The sad history of the Computer Implemented Invention Directive (CIID) is an object lesson in what happens when technology advances faster then the law – and the confusion that ensues when legislators make clumsy attempts to catch up.

By the end of November 2004, the situation was as confused as it has ever been. The draft CIID, on the point of going before the European Parliament, had been held back for further work. So what’s new? This is just the latest delay in a long saga of amendment and counteramendment between Parliament and the Council of Ministers.

An uncertain history
The story dates back to 1997 with the first moves by the European Commission to address the EU’s need for a common legal understanding on the patentability of computer implemented inventions (including, for example, computer program-related inventions, intelligent household appliances, engine control devices and machine tools). Although the European Patent Office had been issuing patents for software for many years there was wide inconsistency and many complained that the rights of patent holders were largely unenforceable.

The Commission had begun to focus on the issue in the mid-1990s, but it wasn’t until September 2003 that a draft Directive was presented to Parliament. During the subsequent parliamentary discussions, a series of amendments was incorporated which had the effect of narrowing the scope for patentability, even for inventions outside the field of software. The result was increasingly uncertain wording that proved deeply unsatisfactory to the Council of Ministers.

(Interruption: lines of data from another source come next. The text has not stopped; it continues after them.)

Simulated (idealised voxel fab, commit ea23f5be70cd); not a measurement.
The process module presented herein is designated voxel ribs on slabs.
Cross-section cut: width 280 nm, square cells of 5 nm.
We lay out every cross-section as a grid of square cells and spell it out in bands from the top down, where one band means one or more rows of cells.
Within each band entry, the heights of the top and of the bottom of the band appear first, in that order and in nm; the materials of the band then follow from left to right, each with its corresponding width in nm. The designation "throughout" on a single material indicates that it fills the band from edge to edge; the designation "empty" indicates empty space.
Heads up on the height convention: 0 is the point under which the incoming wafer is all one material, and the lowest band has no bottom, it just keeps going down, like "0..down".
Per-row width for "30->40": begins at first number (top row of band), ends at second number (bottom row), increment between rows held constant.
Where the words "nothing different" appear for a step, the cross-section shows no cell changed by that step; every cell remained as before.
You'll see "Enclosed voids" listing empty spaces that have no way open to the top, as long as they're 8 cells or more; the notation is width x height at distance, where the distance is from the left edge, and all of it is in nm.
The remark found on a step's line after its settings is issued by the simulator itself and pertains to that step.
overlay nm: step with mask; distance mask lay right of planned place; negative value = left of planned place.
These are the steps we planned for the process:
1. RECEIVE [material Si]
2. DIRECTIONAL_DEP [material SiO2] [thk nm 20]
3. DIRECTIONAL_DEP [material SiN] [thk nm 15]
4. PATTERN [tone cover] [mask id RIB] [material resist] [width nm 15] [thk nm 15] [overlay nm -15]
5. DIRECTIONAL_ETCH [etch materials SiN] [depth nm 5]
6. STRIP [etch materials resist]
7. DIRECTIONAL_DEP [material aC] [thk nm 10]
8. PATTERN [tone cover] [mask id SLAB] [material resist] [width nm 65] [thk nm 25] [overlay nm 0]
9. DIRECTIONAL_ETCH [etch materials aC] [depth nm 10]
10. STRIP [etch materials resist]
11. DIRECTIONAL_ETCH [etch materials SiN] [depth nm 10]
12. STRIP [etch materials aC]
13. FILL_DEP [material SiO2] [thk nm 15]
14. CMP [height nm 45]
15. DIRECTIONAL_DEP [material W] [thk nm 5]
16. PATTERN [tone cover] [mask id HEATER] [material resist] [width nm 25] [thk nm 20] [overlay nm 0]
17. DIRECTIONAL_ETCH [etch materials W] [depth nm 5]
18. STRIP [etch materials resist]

The irony is that what had started as a long-overdue process of smoothing out inconsistencies had turned into a conflict between the interests of large corporations.

Idealogical conflict
The irony is that what had started as a long-overdue process of smoothing out inconsistencies had turned into a conflict between the interests of large corporations (wanting protection for the inventions that come out of their major R&D investments); and those who want, almost literally, a ‘free-for-all’ so that such software cannot be patented at all. This latter group has banded together as the ‘Open Source’ movement – a movement which has proved to be an effective lobbying operation.

There has also been concern voiced within the European Parliament by MEPs such as Daniel Cohn-Bendit, Co-president of the Greens/EFA, who argues that extending patentabilty to cover further computer-implemented inventions – in the way preferred by the Council of Ministers – will pave the way for ‘the control of the EU’s economy by a small number of multinationals’ – which is, of course, a thinly disguised reference to US interests who register by far the greatest number of patents in this field.

Recent developments

During the course of the past year, the draft has been passed and re-passed between the Council of Ministers and Parliament. Perhaps the point of greatest farce came when, following a decision in May 2004 by the European Trade Ministers to reinstate many of the original Commission proposals rejected by the Parliament, the Lower
House of the Dutch Parliament instructed the Minister of Economic Affairs, Laurens-Jan Brinkhorst, to change the government’s vote from support to abstention. A number of other countries started to waver at this point as well.

By autumn the Directive was still stuck in this dilemma – only deeper. Despite the Dutch move, the Directive was due to return to the European Parliament for a second reading. However, in the last week of September 2004, according to UK law firm Masons, the EU’s Competitiveness Council dropped consideration of the draft from its agenda on the grounds that a fresh look was needed at the translation. Then in mid-November 2004, following a cabinet meeting, the Polish government declared that ‘it could not support the text that was agreed upon by the EU Council on 18 May 2004’. As a result, due to the shortfall in the necessary votes, it became impossible for the EU Council to adopt the proposal as its common position.

So when the Directive will now go to Parliament, in what form and with what outcome, is, at the time of writing, anyone’s guess. A patent demonstration of European gridlock at its worst.